"I have multiple balls in the air," Anthopoulos said. "Sometimes, that's not always a good thing, but because there are multiple needs, I think we need to have a lot of balls in the air. Again, it's not about one player or one trade. It's about a lot of players, a lot of trades.
"It's about setting this organization up for the long term, and everything goes back to having a sustained model of success and having players that we feel can be here for a long time and building a good core of players."
Looking at the Blue Jays' immediate needs, the primary concern is finding a starting catcher for 2010. Anthopoulos said he has talked to the agents for some free agents and has discussed trades with a few other teams. This offseason, Toronto has been linked to free-agent catcher Yorvit Torrealba and Ryan Doumit of the Pirates.

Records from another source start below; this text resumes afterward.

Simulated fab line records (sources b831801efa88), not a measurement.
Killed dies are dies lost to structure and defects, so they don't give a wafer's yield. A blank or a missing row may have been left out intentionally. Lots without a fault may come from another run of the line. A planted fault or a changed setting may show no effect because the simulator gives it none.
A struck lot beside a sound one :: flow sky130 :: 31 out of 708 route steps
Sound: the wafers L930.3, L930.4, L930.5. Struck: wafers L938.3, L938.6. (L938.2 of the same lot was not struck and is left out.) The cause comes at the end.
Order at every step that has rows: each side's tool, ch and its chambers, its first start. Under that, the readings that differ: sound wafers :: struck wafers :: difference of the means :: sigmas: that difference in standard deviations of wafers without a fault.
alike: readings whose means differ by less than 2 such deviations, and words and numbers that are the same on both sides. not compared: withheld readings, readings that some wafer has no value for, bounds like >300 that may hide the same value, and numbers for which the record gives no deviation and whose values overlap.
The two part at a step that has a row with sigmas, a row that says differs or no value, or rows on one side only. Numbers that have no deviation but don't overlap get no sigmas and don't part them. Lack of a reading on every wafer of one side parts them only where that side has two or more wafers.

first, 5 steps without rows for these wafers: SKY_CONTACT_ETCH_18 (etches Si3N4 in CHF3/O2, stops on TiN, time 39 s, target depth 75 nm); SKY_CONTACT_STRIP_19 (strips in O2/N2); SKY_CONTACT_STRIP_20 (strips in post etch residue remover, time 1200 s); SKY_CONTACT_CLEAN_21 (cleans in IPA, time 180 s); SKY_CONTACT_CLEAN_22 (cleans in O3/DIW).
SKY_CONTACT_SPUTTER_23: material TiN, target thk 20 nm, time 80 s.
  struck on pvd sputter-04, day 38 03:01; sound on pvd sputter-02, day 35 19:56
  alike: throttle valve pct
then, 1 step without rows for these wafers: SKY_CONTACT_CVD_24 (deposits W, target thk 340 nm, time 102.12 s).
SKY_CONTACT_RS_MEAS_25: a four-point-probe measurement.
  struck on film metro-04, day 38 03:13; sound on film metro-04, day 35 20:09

As things currently stand, Anthopoulos is not sure whether the Blue Jays are more likely to find a catcher through free agency or via trade. Toronto will likely wait to see which arbitration-eligible backstops might be non-tendered by Saturday's deadline, sending the club to the free-agent pool. No matter which route the Jays take, they're only looking for a short-term solution.
"There are certainly some names that are out there in trade," Anthopoulos said. "Long-term, it's not a major priority for us, because we do feel that [prospect] J.P. Arencibia is a guy that we can count on. That being said, we're always looking to improve."
Other needs include help in the outfield and perhaps on the mound. Anthopoulos plans on talking to some agents this week in Indianapolis, but he is less focused on free agency than on potential trade solutions right now.
After concluding his meetings with other teams on Monday, Anthopoulos said that he was going to sit down with the rest of the Blue Jays' brass to go over various trade scenarios. The Jays' GM noted that he informed teams that no player on Toronto's roster was untouchable, creating some interesting talks that even led to at least one possible three-team deal.
"I think the fact that we've pretty much made every player available in the right deal has really opened up a lot of alternatives for us," Anthopoulos said.
While Anthopoulos said that no moves seemed imminent or close at this point, he felt that the face-to-face discussions -- continuations of talks he has held over the course of the offseason -- were productive and gaining in momentum at these Meetings.
"There's definitely something to build on," Anthopoulos said. "I do feel that we're continuing to have very productive dialogue, and we're having a better sense of truly where things stand with respect to trades and so on."
Anthopoulos continued to decline comment about Halladay, but the GM is likely shifting deeper into talks about the pitcher's future. Halladay -- eligible for free agency next offseason and hungry to pitch for a World Series contender -- has suitors in the Yankees, Red Sox and Angels, and perhaps the Phillies and Rays as well.
Former Blue Jays GM J.P. Ricciardi attempted to trade Halladay this past July, but he was not blown away by an offer. That situation quickly developed into a media circus, and Halladay's representatives have noted that the pitcher does not want to go through a similar experience again. That being the case, Halladay reportedly plans on blocking any proposed trades once Spring Training begins.
Anthopoulos would not shed any light on the current state of the situation.
"I understand that Roy Halladay is a topic," Anthopoulos said. "I understand what happened last July certainly feeds into that, and I understand the comments from Roy's agent, certainly. I understand the elephant is in the room -- I realize that. It's just, from my standpoint, it really doesn't make any sense for me to comment as the general manager of this team."
Anthopoulos believes that commenting can only hinder negotiations, and in turn, that could hurt his chances of turning this franchise around swiftly.
"The priority in all of our trades are to get some long-term building blocks for the organization," Anthopoulos said.